In times past, recipes were cherished treasures; safely guarded secrets that would define great houses and cultures. King Henry IV gave Carthusian monks the recipe for the liqueur Chartreuse because it was rumoured to be a secret elixir for long life. Ever since that occasion, only two living souls are ever in possession of the complete recipe.
In contemporary times, recipes are a dime a dozen. We’re bombarded by them on the internet, in grocery store leaflets, on the labels of products, and through the pulpy mass of television’s over-enthusiastic food celebrities. In my experience, what is often missing from the repertoire of home cooks are techniques rather than recipes – culinary processes that can be reinterpreted in boundless ways. Reading a recipe binds you to a page; learning a technique allows for a deeper understanding of recipes and frees your culinary soul to cook from your imagination.

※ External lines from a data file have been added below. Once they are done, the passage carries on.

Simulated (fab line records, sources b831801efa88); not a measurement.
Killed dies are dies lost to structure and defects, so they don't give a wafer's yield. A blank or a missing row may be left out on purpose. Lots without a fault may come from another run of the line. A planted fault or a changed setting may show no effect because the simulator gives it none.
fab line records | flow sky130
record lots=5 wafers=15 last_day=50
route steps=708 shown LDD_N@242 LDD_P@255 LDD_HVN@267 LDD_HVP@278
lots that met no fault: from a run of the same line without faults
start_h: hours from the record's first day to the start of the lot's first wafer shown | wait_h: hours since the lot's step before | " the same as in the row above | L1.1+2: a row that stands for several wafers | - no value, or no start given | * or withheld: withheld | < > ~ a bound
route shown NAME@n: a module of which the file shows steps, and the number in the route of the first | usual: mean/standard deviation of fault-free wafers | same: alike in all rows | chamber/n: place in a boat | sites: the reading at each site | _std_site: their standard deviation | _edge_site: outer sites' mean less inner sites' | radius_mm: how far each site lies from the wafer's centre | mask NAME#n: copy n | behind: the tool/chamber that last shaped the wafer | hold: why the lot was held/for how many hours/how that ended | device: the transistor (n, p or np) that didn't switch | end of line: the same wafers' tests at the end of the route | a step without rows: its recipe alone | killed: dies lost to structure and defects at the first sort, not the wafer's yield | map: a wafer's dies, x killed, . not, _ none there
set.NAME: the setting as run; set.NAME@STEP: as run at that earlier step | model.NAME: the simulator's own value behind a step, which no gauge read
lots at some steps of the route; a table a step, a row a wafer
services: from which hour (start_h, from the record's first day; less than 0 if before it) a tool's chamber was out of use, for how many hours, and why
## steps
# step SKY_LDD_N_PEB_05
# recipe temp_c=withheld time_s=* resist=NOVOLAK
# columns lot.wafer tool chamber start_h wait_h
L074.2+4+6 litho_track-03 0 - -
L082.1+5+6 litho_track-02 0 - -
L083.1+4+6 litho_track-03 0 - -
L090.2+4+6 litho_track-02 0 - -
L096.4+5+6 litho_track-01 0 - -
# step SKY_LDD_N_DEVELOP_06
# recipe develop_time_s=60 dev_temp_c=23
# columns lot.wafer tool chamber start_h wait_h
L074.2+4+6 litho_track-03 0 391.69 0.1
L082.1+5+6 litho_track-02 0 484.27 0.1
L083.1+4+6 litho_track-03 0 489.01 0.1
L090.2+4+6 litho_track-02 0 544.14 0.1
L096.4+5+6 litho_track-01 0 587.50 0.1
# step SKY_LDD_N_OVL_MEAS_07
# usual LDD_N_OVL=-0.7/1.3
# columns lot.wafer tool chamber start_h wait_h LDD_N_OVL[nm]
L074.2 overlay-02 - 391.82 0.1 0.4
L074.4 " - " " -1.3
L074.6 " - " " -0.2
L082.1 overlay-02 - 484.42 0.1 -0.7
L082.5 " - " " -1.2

Today, I’ll re-introduce you to an ancient technique – one of the oldest known to humankind. Despite having made this fundamental food for around 7000 years, people in Western cultures stopped making it for themselves in the year 1919. Isaac Carasso was the first to industrialize the production of yoghurt with his company Danone (known in the US as Dannon), and with a sneeze in time, the long tradition of making yoghurt in Western civilization was mostly snuffed out.
Like Chartreuse, yoghurt has been attributed to health and longevity. Unlike Chartreuse, there is only one ingredient (and it’s not a secret guarded by monks): milk. Making yoghurt at home will save you at least 50% of the cost of commercial yoghurt, it requires very little labour, and you will have the soul-filling reward of eating something delicious that you’ve created yourself. I’ll never return to store-bought yoghurt.
Bring a litre of fresh whole milk (around 3.2% fat) to the boil, taking it off the heat as soon as it starts to froth up. If you would like to flavour your yoghurt (perhaps with lemon zest, ginger, cardamom or vanilla), then steep your ingredient in the milk like you’re making a pot of tea, and add a little sugar or honey to your desired sweetness. For plain yoghurt, skip the sugar. Allow the milk to cool to between 30 and 40°C, and then stir in two heaped dinner spoons of natural yoghurt, either home-made or store bought (once you’ve made your first batch, then you can use your own). Transfer the milk to a glass bowl, cover it with a towel and set it aside in a warm place, such as on a radiator. Don’t let the temperature get above 40°C – if your radiator is too hot then you can set the bowl on a thick towel to reduce the direct heat. Let your yoghurt stand for about eight hours, until it thickens up, and then transfer to the fridge until chilled.